Editor’s Note: This very interesting article from the Washington Post shows how policy and timing technology are inextricably intertwined. There is also an interesting video embedded in the article.

This start-up is promising a revolution, and Wall Street is pushing back

June 16, 2016
One of the most feared men on Wall Street recently gave a tour of his offices with confident glee. From one window on the 44th floor, there is a view of the Statue of Liberty. On the other side is One World Trade Center.Brad Katsuyama, 38, has the only enclosed office on the floor, but he rarely uses it. Dressed in jeans and wearing a fleece vest, he slides easily among his nearly 70 employees.“This is where the action is,” he says, pointing to a desk in the middle of a crowded room.

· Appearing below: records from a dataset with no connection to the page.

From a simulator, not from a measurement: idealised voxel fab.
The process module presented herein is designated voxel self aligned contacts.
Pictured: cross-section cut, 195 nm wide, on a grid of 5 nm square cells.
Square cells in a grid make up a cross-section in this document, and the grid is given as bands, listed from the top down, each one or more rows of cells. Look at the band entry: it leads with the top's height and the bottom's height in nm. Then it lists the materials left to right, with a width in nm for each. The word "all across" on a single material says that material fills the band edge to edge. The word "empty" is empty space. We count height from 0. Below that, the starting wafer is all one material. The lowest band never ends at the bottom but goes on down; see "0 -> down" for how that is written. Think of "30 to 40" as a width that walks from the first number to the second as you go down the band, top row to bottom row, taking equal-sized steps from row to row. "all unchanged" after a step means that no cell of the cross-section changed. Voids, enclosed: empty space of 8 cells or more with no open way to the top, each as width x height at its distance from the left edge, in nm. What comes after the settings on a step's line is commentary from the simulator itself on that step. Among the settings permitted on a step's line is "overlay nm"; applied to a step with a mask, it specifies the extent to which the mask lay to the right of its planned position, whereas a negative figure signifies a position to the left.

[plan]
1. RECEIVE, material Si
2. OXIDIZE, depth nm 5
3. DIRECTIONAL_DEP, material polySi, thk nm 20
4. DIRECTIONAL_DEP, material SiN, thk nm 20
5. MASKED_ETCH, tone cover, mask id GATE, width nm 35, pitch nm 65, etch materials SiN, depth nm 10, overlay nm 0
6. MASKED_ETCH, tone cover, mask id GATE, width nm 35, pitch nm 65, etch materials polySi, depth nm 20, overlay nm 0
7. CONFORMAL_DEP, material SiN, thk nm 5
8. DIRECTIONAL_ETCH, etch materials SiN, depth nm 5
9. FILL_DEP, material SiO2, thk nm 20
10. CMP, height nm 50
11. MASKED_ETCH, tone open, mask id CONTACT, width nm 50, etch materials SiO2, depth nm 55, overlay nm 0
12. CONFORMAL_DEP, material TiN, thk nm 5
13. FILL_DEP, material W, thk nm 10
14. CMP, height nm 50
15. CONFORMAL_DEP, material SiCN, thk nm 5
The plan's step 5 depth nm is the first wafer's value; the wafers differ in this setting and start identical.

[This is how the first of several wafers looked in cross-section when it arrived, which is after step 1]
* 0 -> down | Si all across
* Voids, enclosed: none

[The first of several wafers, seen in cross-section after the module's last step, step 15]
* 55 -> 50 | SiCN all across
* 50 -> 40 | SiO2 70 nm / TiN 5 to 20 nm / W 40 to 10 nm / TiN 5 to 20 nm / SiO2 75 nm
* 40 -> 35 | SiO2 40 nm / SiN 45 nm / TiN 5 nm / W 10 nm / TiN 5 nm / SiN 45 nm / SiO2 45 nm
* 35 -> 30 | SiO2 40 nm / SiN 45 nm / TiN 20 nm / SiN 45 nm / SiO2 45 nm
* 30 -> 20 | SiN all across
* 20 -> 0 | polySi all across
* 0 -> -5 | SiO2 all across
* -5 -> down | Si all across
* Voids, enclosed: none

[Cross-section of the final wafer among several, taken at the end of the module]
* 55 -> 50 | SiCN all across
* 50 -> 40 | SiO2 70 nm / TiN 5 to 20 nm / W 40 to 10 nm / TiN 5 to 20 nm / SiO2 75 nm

From here, Katsuyama has drawn the attention of some of the biggest names on Wall Street with his four-year-old company, Investors’ Exchange, or IEX. The idea behind the company is simple: Provide a venue for investors who want to buy or sell stocks where sophisticated high-frequency traders, who can make thousands of trades in a blink of an eye, do not have the advantage.

The firm was the hero of Michael Lewis’s 2014 book “Flash Boys: A Wall Street Revolt,” which argued that the markets are rigged against mom-and-pop investors. Stock exchanges once dominated by screaming brokers, scrambling to get the best price on a stock, have been taken over by computers and traders using complex algorithms to find an advantage — measured in fractions of a second. High-frequency traders, Lewis argued, could always stay a step ahead.